Reading, Teachers

Summarizing–Creating a Protocol for Success

A few weeks ago, I wrote a two-part blog series about why I think it’s so hard to help students learn to summarize. On our state assessment, students from third to eighth grade are required to identify the “best” summary in a multiple choice question format.

The data show that kids in our district (and in the entire state) don’t typically do well on the summary questions. As a proficient reader, I struggle with how to help kids.

What I do know is that I don’t want to be guilty of only teaching students a test strategy for identifying the correct summary choice.

When coaching teachers, I want to make sure that we focus on giving students tools for real-life tasks. Will kids ever be asked to choose “the best” summary in any other real-life scenario? I know I never have been faced with that challenge throughout my life as an adult reader.

So, what authentic task will our kids face as readers that we can use to prepare them for identifying a quality summary?

What if we shift our focus from delivering instruction for correctly answering a multiple choice question to teaching kids how to write quality summaries? Wouldn’t that be an authentic reader/writer task?

I shared a little about that here, but last week a new batch of third grade students tried their hand at writing summaries. One of the greatest challenges for our students is just knowing how to get started. That’s why specific criteria is needed when guiding students to write their own summaries.

The class understood how to use a plot map to capture their thinking about fiction text so we knew that would be helpful criteria for creating a summary. Earlier this year we’d already read Big Al by Andrew Clements so it was the perfect story to revisit and use as the text for me as I modeled how to write a summary.

I shared with students that summaries come in variety of lengths, but it’s important to remember that summaries should be precise and concise. My goal during that model lesson, I told them, was to write a correct summary of the story in no more than three sentences.

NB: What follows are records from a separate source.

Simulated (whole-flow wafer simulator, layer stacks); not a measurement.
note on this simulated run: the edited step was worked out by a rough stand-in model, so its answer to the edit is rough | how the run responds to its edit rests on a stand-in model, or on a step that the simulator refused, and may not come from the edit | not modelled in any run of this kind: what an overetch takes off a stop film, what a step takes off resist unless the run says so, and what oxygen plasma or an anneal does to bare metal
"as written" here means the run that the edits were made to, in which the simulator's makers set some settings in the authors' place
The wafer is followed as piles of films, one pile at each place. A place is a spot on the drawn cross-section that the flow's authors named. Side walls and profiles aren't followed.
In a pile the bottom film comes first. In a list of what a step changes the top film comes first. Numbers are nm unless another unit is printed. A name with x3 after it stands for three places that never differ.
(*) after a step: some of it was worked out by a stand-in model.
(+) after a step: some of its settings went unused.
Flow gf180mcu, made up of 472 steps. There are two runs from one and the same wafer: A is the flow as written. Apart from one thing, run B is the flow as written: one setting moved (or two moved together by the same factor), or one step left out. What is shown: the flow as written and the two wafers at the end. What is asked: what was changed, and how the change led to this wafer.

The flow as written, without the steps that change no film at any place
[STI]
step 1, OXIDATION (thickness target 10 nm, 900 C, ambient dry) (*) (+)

The first step I shared was to combine the character, setting and problem in one sentence. The second sentence included a synthesis of the events, and the climax and resolution made up the final sentence. I wrote all this in front of the students in a few short minutes while talking aloud about my thinking while I was writing.

Next I showed students how to go back and identify each part in the summary from our criteria (the plot structure) and indicate that in the corresponding color from the plot diagram. This process helps students to see clearly how to use the simple plot structure as a framework for creating summaries.

I wanted students to have one more go at creating a summary, so the class and I worked together using another text I’d read aloud a few weeks earlier. At this point, students worked in pairs to put together information from the plot structure to create sentences for the summary of Wolfie the Bunny by Amy Dyckman. Student pairs offered up their suggestions for sentences and as a group we completed a short summary of the book. We color-coded the summary to check that we’d included all the parts.

Then students were sent off to read the wordless picture book, The Farmer and the Clown by Marla Frazee. They were to create a plot structure and use the information to write their own precise, concise summary. The teacher and I knew that some students would need additional support so we provided a completed plot structure of the text for those who needed it. This was a help to our ELL students and others who needed scaffolds to complete the writing task.

The teacher and I were surprised by the differences we observed in the summaries that the class created as they worked individually. Several students decided to challenge themselves to combine all the information from the plot structure into two sentences.

This week we’ll follow up by showing hand written copies of the students’ summaries on flip chart paper. We’ll post those on the wall, label them A, B, C, D (simulating the multiple choice questions they’ll see on the state assessment) and together we’ll evaluate the quality of the work by color-coding and discussing the choices writers made in creating their summaries.

Once kids have written, evaluated and discussed they’ll have a chance as a class to choose the “best” summary. This process will hopefully give our students the confidence they’ll need to work on their own in evaluating and comparing summaries.

And they’ll be much more likely to have the skills they need to choose the BEST summary all on their own.